Experts sceptical at Gui Minhai’s ‘illogical’ surrender

Why would Gui Minhai choose Thailand to give himself up after 12 years?

JEFFIE LAM AND EDDIE LEE

PUBLISHED : Tuesday, 19 January, 2016, 2:42am

UPDATED : Tuesday, 19 January, 2016, 2:55am

Causeway Bay Books in Lockhart Road. Photo: Sam Tsang

A person on a suspended jail term on the mainland cannot leave the country without official permission and authorities would not only keep a close watch on anyone fleeing but make a real effort to track them down, say legal experts.

Once the law caught up with the offender, he would have to serve his sentence in prison.

This was why legal eagles and observers said they found it mystifying, and unconvincing, that Gui Minhai had eluded arrest for more than 12 years and decided to turn himself only now and – of all places – while in a foreign land.

Gui – one of the five missing shareholders and staff of publishing house Mighty Current which is linked to Causeway Bay Books – disappeared in mid-October after he was last seen at his apartment in the seaside town of Pattaya in Thailand.
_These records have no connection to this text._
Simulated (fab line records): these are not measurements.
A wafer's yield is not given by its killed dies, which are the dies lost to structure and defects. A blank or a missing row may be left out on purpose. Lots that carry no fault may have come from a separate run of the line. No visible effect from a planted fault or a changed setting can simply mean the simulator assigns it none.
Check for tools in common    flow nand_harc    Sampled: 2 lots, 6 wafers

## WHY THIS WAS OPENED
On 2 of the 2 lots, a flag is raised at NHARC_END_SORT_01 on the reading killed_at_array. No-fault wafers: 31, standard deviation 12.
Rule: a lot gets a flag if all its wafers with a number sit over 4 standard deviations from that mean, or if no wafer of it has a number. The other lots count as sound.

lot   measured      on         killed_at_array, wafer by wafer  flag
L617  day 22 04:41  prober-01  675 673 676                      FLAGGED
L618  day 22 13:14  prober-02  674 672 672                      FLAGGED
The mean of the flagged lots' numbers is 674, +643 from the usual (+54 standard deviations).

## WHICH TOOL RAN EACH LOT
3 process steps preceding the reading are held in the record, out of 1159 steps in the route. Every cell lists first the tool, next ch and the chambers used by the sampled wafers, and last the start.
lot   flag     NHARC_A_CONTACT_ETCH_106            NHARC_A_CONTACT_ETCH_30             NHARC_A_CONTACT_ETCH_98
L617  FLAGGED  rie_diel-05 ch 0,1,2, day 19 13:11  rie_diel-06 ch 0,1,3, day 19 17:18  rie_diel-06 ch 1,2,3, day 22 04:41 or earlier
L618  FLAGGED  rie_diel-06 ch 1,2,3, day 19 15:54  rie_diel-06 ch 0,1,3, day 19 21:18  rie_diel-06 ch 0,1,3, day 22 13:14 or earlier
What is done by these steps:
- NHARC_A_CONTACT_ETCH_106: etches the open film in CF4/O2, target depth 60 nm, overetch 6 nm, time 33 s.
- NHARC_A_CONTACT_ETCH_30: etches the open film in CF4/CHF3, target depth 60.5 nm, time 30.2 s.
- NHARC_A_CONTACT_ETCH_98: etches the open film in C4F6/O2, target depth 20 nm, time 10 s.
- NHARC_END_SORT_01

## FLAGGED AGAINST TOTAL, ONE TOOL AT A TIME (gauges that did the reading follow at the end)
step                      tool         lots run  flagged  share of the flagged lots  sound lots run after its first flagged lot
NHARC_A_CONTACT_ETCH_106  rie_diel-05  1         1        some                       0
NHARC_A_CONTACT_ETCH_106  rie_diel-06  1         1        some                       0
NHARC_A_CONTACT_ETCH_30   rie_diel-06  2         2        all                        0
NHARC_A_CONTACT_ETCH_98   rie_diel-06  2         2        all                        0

On Sunday night, he appeared in a recorded interview broadcast by China Central Television, in which he said he had surrendered out of guilt for killing a 23-year-old student while drink-driving in Ningbo, Zhejiang province, in 2004. The confession contrasted starkly with the widely held suspicion that he was abducted by mainland law enforcement agencies in Thailand for selling books that are banned by China.

Professor Fu Hualing, a legal expert on the mainland criminal justice system, said he found it “totally illogical” for Gui to turn himself in now, after being on the run for so long.

“It is very shocking that after so many years Gui voluntarily went back,” said Fu. “A person, after so many years, suddenly finds his conscience and wants to return. What I can say is we have an official story but what else … is anybody’s guess.”

Fu said the personal freedom of people on a suspended prison term would be curtailed and they could not leave the country lawfully without official permission. Should the person violate the condition, as in Gui’s alleged case, he or she would be placed on the wanted list immediately and would have to serve the original sentence in jail.

Mainland lawyer Duan Wanjin said it was also the duty of mainland authorities to supervise the people on suspended terms and compile a report on them if they breached any terms, such as fleeing the country.

The question then was: why did it take the authorities so long to seek Gui’s return?

“If no such report was filed before, it would be inappropriate for the authorities to take action against him now,” said Duan, who once assisted a businessman who was “unlawfully detained” by three Hong Kong men in the city before being taken across the border in 2013.

Civic Party leader Alan Leong Kah-kit, a senior counsel, found it bizarre that Gui could have turned himself in at the mainland’s liaison office in the city or even the foreign ministry here but instead chose to return via Thailand.

Senior counsel Edward Chan King-sang said the CCTV footage of Gui admitting he had fled from a suspended two-year jail term would not pass muster in a real court of law as evidence of a confession.

He said the case had a negative impact on the rule of law in the city and that it would be a breach of the “one country, two systems” principle if Lee Bo, another missing bookseller, had been spirited away from the city by “powerful departments”, as suggested by mainland daily Global Times.